GRPO. Group Relative Policy Optimization. The algorithm I used to train. For each prompt, the model generates a small group of responses; each response is scored; the model is nudged toward responses that scored higher than the others in the same group. In this experiment the score rewarded outputs that looked more spread out across the answer space.

What this enables

This kind of training pass applies where your product depends on the model producing different responses to the same prompt.

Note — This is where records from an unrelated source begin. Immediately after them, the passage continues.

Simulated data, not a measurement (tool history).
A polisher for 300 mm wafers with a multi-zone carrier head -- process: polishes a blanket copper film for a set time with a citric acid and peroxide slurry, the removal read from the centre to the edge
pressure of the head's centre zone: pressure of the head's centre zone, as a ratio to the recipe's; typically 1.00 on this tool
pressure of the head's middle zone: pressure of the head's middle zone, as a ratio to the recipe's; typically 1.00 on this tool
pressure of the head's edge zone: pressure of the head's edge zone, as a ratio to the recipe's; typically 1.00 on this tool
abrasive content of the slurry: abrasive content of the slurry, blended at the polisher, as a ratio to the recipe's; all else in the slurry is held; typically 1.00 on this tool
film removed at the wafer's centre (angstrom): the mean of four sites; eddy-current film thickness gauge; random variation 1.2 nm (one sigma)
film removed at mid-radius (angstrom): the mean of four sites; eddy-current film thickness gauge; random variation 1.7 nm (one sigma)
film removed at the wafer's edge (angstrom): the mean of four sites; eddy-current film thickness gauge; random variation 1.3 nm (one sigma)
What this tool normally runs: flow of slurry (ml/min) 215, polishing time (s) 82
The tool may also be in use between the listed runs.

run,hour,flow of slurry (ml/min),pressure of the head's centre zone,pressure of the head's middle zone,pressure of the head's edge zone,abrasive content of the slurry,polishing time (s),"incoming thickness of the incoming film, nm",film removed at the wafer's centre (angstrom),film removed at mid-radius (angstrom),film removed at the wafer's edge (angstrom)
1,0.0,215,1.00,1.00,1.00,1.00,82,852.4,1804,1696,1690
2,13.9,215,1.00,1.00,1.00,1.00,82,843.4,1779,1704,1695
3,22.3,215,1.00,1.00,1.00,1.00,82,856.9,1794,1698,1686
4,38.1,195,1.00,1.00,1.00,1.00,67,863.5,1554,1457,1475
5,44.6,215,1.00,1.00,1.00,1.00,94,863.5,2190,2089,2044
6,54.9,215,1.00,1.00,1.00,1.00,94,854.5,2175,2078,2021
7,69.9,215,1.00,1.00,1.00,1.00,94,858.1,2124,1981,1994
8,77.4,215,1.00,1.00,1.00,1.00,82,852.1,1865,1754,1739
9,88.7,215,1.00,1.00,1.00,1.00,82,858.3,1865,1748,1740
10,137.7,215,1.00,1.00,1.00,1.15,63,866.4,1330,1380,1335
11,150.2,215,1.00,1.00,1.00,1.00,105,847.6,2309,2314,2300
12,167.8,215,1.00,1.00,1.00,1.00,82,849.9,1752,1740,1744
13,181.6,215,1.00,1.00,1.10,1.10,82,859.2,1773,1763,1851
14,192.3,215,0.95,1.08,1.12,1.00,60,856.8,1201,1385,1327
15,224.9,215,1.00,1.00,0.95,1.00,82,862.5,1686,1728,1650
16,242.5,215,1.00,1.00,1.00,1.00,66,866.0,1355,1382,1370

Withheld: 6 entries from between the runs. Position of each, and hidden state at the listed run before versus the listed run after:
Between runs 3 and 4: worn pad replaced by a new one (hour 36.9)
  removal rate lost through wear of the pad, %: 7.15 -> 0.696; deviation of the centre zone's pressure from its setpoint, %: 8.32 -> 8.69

Brainstorming and creative-generation pipelines. When five "creative variations" come back looking the same, you are looking at post-training narrowing.
Diverse sampling in agentic systems. Tool-use loops and planning agents suffer when the model defaults to one attempt on every prompt.
Randomization in evaluation harnesses. If your eval shuffles answer options and the model converges on the same letter regardless, your scores are measuring post-training narrowing as much as the underlying capability.
Synthetic data generation for distillation. You cannot distill diverse behavior out of a generator that does not have it.

The result, in one chart

One row per task. Hollow dot is the model before training; filled dot is the same model after 50 RL steps. The training task is highlighted in blue. Every line points the same direction.

The chart shows aggregate uniformity. Here are the actual top picks behind those numbers.

integer 1–100 (trained)

vanilla42 · 47 · 1 · 2 · 3

trained15 · 36 · 68 · 46 · 63

color

vanillablue · green · red · orange · yellow

trainedblue · gray · cyan · purple · magenta

fruit

vanillabanana · mango · apple · watermelon · peach

trainedmelon · grape · mango · kiwi · apple

Three tasks, top-5 most-frequent picks from 50 samples per condition at temperature 1.0. The vanilla model concentrates on the canonical "random" picks for each domain. The trained model spreads to less obvious values; the trained task is highlighted.

Why this is not just per-task fine-tuning, or temperature scaling

You can fine-tune a model for each task you care about. I did not. I trained on one task and nine others improved. A per-task fine-tune would mean nine more training runs.

The cheapest task-specific fix needs no training at all: post-hoc logit correction. Subtract a per-choice bias from the model's output scores so the resulting distribution lands flat on whichever task you fit it to. I ran that as a baseline. On any single task it sets diversity to zero. But the bias vector for "pick an integer 1–100" has no defined meaning on "pick a color." Logit correction cannot transfer across tasks. To produce the result I measured, the mechanism has to act across task families. A parameter update is one such mechanism.

Or temperature scaling? Raising sampling temperature is the cheapest diversity knob available. It doesn't reach this. Sampling all ten tasks at vanilla T=1.5 narrows the gap to trained-at-T=1.0 but closes only about a quarter of it. Mean TV-to-uniform at vanilla T=1.5 hovers around 0.71; the trained model at T=1.0 sits near 0.43. At T=1.5, ordinary temperature scaling did not replicate what training does on these tasks.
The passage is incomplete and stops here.